Since the Revolutionary War and the beginnings of the U.S. Navy, the government knew that they would need a way to train young sailors. After a bizarre journey where some naval apprentices tried to mutiny the training ship they were on in 1842, the government saw even more clearly that the young men (since only men were allowed) couldn’t just jump into practical training. By 1845, Secretary of the Navy George Bancroft had found a place in Annapolis, Maryland’s capital not far from Washington, D.C., where the midshipmen, or cadets, could train to become Naval officers.
In 1850, the school was officially named the United States Naval Academy (USNA) and became more of a college, requiring four years of schooling plus practical training aboard ships in the summer. However, it wasn’t until 1933 that the school could officially award Bachelors of Science degrees. In 1976, the school accepted the first female midshipmen, and today, they make up about 20% of the first-year class.
Although the USNA is a college, it has a unique culture. To even apply, you must be nominated by a U.S. Representative or Senator from your district, and acceptance to the school is notoriously selective. However, once you are accepted, tuition is fully funded by the Navy. First-year students or freshmen are called “plebes,” and a series of rituals have developed that include climbing a greased monument on campus, dressing a goat in blue and gold, and a graduation hat-toss.

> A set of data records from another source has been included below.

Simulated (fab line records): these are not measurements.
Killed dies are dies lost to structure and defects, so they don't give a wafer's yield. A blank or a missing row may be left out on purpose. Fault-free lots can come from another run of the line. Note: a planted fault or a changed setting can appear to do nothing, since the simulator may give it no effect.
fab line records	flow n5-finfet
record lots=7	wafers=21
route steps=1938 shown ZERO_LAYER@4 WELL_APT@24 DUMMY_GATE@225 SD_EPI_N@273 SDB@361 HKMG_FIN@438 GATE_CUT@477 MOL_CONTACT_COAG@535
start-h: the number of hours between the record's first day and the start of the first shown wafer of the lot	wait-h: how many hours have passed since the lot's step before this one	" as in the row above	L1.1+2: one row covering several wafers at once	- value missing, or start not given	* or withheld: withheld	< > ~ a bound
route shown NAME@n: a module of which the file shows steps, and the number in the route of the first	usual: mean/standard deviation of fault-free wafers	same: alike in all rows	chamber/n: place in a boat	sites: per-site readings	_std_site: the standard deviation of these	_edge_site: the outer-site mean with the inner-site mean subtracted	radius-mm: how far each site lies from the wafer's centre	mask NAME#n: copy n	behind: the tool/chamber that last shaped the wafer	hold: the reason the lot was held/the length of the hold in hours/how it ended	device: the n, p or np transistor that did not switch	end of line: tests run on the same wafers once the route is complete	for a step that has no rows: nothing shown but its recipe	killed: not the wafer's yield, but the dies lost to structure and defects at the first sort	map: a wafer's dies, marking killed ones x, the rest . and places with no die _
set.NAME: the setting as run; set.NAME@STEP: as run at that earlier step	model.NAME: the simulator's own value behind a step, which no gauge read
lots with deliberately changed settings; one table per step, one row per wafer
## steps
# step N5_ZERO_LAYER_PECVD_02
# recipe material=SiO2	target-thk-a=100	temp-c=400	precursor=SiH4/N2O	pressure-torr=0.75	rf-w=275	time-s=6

You can visit the Armel-Leftwich Visitor Center on the Naval Academy’s campus. However, due to security concerns, you must have government-issued identification, and unless you have a USNA ID or Department of Defense credentials, you must walk in through the main gate. The visitor center will give you an overview of the Naval Academy, and you can also take guided walking tours of the campus. Nearby, the U.S. Naval Academy Museum displays historical artifacts and interprets the history of the U.S. Navy and the Academy.